Tuesday, August 25, 2020

The Third Daughter


I got the recommendation for The Third Daughter by Talia Carner from Renee's Reading Club on Facebook. Coincidentally, Talia Carner is a member. But that's neither here nor there. The historical fiction novel was highly recommended by many in the group and the idea intrigued me. Like "Fiddler on the Roof," which is based on Sholom Alechem's short story, Tevye, the Dairyman, The Third Daughter is based on another short story, The Man from Buenos Aires
In the late 1800s, when the pogroms in Eastern Europe were pretty horrific, there was a Jewish-run syndicate, tricking girls to leave Eastern Europe to travel to Buenos Aires to be forced into prostitution. They were effectively enslaved to their pimps and madams. This a a true thing and it went on for years.

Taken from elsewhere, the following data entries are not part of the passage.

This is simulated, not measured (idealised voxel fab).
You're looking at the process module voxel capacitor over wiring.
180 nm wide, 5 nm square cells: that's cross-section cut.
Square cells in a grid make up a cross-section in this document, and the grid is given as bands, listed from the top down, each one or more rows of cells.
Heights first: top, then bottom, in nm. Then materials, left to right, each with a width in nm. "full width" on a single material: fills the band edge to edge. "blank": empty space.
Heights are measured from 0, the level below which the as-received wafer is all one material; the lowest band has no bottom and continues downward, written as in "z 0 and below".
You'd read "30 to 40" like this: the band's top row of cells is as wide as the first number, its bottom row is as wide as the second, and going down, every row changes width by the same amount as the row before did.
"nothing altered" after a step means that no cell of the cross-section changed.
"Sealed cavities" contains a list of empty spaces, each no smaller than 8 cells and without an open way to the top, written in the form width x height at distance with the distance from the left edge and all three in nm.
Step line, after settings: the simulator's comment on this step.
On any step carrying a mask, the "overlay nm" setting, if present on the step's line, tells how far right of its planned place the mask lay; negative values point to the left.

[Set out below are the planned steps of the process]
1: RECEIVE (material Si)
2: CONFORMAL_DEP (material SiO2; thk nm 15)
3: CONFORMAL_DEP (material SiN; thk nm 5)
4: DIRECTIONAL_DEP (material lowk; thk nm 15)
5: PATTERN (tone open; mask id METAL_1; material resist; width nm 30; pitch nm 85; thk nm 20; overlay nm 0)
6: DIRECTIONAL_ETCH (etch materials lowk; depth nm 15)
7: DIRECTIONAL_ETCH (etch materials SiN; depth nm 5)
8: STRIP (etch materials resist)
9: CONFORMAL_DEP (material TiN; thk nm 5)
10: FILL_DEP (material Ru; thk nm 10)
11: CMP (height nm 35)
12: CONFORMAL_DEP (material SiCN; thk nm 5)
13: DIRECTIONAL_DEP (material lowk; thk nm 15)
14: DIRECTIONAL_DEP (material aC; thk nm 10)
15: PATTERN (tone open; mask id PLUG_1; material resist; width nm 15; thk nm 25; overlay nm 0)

The Third Daughter is the story of Batya. She and her father, the dairyman, her mother, and sister had just fled their shtetl when the met Reb Moskowitz, a gentleman who has returned from America to find a decent woman to marry and bring back to America with him. It didn't matter that Batya was just 14. He was going to take Batya with him to America and would marry her at 16. She would live a life of luxury. The parents, desperate, agree. They'd been trying to find a way to get to the father's brother in Pittsburgh, America. Little did they know that the America that Moskowitz was taking Batya to was Buenos Aires and that he was not the man he seemed to be.

The story, pretty gruesome to read at times, was gripping. It's based on an actual syndicate, Zwi Migdal. The entire time Batya is enslaved, she seeks a way to help her parents and sisters get out of Russia, even if it will cost her her happiness. It gives a good depiction of the different ways Jews were viewed in South America at that time.

I gave this novel 4 stars on goodreads.com.